Fresh water was normally placed in the annulus, which evaporated and released to the atmosphere due to the very high steam temperature (ca. 575°F/300°C). Heat transfer to the casing was very high, causing the excessive casing expansion. Controlling this heat transfer will limit wellhead movement while retaining the energy in the steam for more efficient reservoir heating and oil recovery.
A high temperature insulating fluid was custom-designed for these subject wells. The solids-free water-based fluid had low inherent heat transfer and was gelled with a unique stable inorganic viscosifier to prevent convection at the target temperature. Preventing convection is a key factor in reducing heat transfer. After four days of steam injection, the operator reported that wellhead movement was half of that in offset wells completed with fresh water as the packer fluid. This paper will present and discuss the lab and field data for the new insulating fluid which offers several advantages in reliability and performance for extreme temperature applications such as the geothermal and steam injection wells.
Oil fields with heavy oil reserves require special methods to enhance the recovery of those reserves. Steam injection is a common method, with injection wells properly placed around the production wells. The injected high-temperature steam heats the reservoir rock, facilitating the flow of the viscous oil to the production well. The ratio of steaming wells to production wells varies dependent upon the properties of the oil and the field layout.
A typical steam injection well in the subject field is approximately 3000 ft (910 m) deep. The well is completed with a cemented and perforated 7 in. liner and a 3.5 in. injection tubing string. The 7 in. casing is cemented to within ca. 950 ft (290 meters) of surface; locating the cement top at this level helps to control casing expansion by facilitating heat flow through the casing into the earth. When the well is injecting steam at 575°F (300°C) the wellhead connected to the steam injection line will rise approximately 4 ft (1.2 meters) above ground level as the seven-inch casing heats up and expands.

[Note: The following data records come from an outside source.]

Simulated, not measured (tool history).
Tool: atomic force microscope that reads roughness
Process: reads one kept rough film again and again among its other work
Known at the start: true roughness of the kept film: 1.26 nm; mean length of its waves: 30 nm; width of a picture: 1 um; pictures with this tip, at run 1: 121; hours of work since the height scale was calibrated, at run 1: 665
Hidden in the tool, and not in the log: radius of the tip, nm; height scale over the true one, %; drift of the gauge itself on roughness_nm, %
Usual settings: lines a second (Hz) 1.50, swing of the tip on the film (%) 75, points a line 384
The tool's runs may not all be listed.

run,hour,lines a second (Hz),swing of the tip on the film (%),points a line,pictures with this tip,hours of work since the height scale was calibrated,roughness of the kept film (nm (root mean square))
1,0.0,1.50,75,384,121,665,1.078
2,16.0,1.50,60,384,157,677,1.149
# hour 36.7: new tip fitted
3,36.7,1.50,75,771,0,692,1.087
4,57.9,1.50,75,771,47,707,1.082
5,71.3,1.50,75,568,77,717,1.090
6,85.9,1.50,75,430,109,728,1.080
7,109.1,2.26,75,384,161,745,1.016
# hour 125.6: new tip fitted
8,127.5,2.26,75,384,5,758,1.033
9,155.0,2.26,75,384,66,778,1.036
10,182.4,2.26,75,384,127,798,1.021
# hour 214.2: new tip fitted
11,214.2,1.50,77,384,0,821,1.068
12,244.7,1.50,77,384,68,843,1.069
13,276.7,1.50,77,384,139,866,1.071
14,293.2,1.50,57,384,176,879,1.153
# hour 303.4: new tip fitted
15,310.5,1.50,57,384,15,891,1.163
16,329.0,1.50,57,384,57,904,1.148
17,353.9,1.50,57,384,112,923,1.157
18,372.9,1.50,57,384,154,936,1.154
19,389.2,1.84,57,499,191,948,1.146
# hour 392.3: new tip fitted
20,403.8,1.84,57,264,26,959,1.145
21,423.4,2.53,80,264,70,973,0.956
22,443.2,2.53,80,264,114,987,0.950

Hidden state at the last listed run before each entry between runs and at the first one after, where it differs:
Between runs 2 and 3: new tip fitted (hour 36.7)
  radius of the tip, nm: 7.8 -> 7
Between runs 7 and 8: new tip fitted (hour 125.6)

Considerable ancillary equipment is required to support the injection program and the design of the support systems is based on known and assumed parameters. One of these is the expansion of the production casing, and the steam flow lines supplying steam to each well are designed to compensate for up to about five feet of casing growth. A problem arises when the seven-inch casing is not well cemented; the result is considerably greater casing growth at surface, in some cases up to 9 ft (2.7 meters). Solutions for excessive casing growth included limiting the steam injection rate which significantly reduced the production, or retreating the casing and re-completing the well. Remedial cementing to bring the cement close to surface is not an option in order to maintain the casing integrity by avoiding perforating the casing and squeezing cement.